Nuclear Winter is an interactive installation and performance space presented as a microcosm of our current and trans-historical political climate.  

This commission features construction materials – brick, canvas, rope, and motor – layered against the seemingly invisible technologies of digital surveillance. Bricks are stacked in playful arrangements of walls or towers and viewers are invited to deconstruct, rearrange, and rebuild. The space undergoes continuous transformation with shifting boundaries and barriers, but the underlying programming remains consistent. Mechanisms of control prolong a dominance of “whiteness” in the space.

The whiteness of Nuclear Winter presents itself in white painted bricks, theatrical snow, and the light-skinned bodies able to move about the space unimpeded. Whiteness is measured by processing digital surveillance images using custom software; it is maintained through a protectionist system of linear logic and physical computing. The pervasive and compounding micro-aggressions of this chimeric whiteness are a thing of nightmares, a Nuclear Winter.  

Print works on paper are installed as serial public texts. They cut into the unequal power constructs of the space, while encouraging public discourse on race and privilege. The analog printing methods document the labor of resistance and provide stark contrast to the supposed dominance of digital mediums. They make space for difference within the otherwise hostile environment.

Choreographer and performer Gregory King creates a place for himself within the installed landscape. He uses dance as a social text and performs rituals of lived experience. As in life, he negotiates his blackness within the context of white spaces – never stopping to ask permission or forgiveness.

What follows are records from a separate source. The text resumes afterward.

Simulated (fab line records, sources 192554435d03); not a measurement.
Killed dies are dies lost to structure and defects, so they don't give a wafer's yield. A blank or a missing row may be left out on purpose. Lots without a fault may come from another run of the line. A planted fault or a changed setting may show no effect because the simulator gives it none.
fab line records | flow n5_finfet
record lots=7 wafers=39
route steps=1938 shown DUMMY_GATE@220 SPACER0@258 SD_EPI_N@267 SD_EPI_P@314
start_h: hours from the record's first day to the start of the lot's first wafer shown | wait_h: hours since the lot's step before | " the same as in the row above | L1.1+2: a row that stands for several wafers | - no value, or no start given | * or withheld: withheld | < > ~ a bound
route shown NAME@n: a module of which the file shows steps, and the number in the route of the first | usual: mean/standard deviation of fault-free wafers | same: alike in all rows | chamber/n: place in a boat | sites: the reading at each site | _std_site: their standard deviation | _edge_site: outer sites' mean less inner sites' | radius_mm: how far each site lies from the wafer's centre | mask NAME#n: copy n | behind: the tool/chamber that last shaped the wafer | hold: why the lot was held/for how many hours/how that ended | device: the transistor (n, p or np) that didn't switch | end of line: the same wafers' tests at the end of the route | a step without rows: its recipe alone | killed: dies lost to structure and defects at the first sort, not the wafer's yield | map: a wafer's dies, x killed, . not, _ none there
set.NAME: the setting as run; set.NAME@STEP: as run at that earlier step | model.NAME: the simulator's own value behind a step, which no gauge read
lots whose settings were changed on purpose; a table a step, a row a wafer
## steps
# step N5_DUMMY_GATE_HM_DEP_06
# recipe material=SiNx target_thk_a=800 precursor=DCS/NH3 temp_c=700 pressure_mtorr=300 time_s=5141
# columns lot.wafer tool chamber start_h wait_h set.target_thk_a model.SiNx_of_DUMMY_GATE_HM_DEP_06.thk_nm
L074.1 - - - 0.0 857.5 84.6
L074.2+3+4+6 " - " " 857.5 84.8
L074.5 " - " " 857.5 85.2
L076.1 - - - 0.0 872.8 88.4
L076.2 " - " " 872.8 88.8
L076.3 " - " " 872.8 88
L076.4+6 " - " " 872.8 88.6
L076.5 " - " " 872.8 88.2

The installation and performance of Nuclear Winter has grown through research and responses to a previous collaboration, titled Cloud of Whiteness, with special thanks to SPACES Gallery and The Current Sessions.

Key Words

Interactive Art
Installation
Site Specific Performance
Protest Posters
Systemic Racism

 

 

 

Angela Davis Fagen, independent artist. Photo Credit: RJ Eldridge

Angela Davis Fegan

Independent Artist

Angela Davis Fegan is a native of Chicago’s South Side. She received her BFA in Fine Arts from New York’s Parsons School of Design and her MFA in Interdisciplinary Book and Paper Arts from Columbia College Chicago. Exhibition venues include UIC Montgomery Ward Gallery, Galerie F, Chicago Artists’ Coalition, DePaul Art Museum, Center for Book Arts (NY), and Hyde Park Art Center. Her work has been featured in The Offing (LA Review of Books), Hyperallergic, and Chicago Magazine.

Photo credit: RJ Eldridge

photo of Gregory King, Assistant Professor of Dance & Artistic Director, Kent Dance Ensemble Kent State University. Photo Credit: Dennis Johnston

Gregory A. King

Assistant Professor of Dance & Artistic Director, Kent Dance Ensemble Kent State University

Gregory King is a Jamaican born artist, author, and assistant professor at Kent State University. He currently serves on the leadership team of The Association of Blacks in Dance, as the creative communication coordinator. Previous positions include resident guest artist at Temple University and visiting assistant professor of Dance & Consortium at Swarthmore College. Performance credits include: Disney’s The Lion King on Broadway, Horton Project (Library of Congress), and Washington Ballet. His scholarship has received national recognition including publications in thINKing Dance and The Dance Journal. Recently, the article he co-wrote with Ellen Chenoweth, “When Dance Voices Protest,” was selected to be a part of The U.S Department of Arts and Culture national resource guide. King holds an MFA in choreographic practice from Southern Methodist University.

Photo credit: Dennis Johnston

Megan Young, independent artist. Photo credit: William Frederking

Megan Young

Independent Artist

Megan Young creates interactive sculpture and installation with embodied performance. Notable exhibition and presentation credits include: International Symposium of Electronic Art (ISEA) at City University of Hong Kong, Open Engagement: Justice Conference, Art Souterrain Festival in Montreal, SPACES gallery in Cleveland, and SiTE:LAB Rumsey Street Project in Michigan. Her socially engaged artist activism has been featured in Hyperallergic and The Atlantic. Her work has also been recognized with an Ohio Arts Council Individual Artist Excellence Award and Cuyahoga Arts & Culture Creative Workforce Fellowship. Young holds an MFA in interdisciplinary arts and media from Columbia College Chicago and a BFA in modern dance choreography from Ohio University. She is on the faculty at Kent State University and is a regular guest artist at Baldwin Wallace University.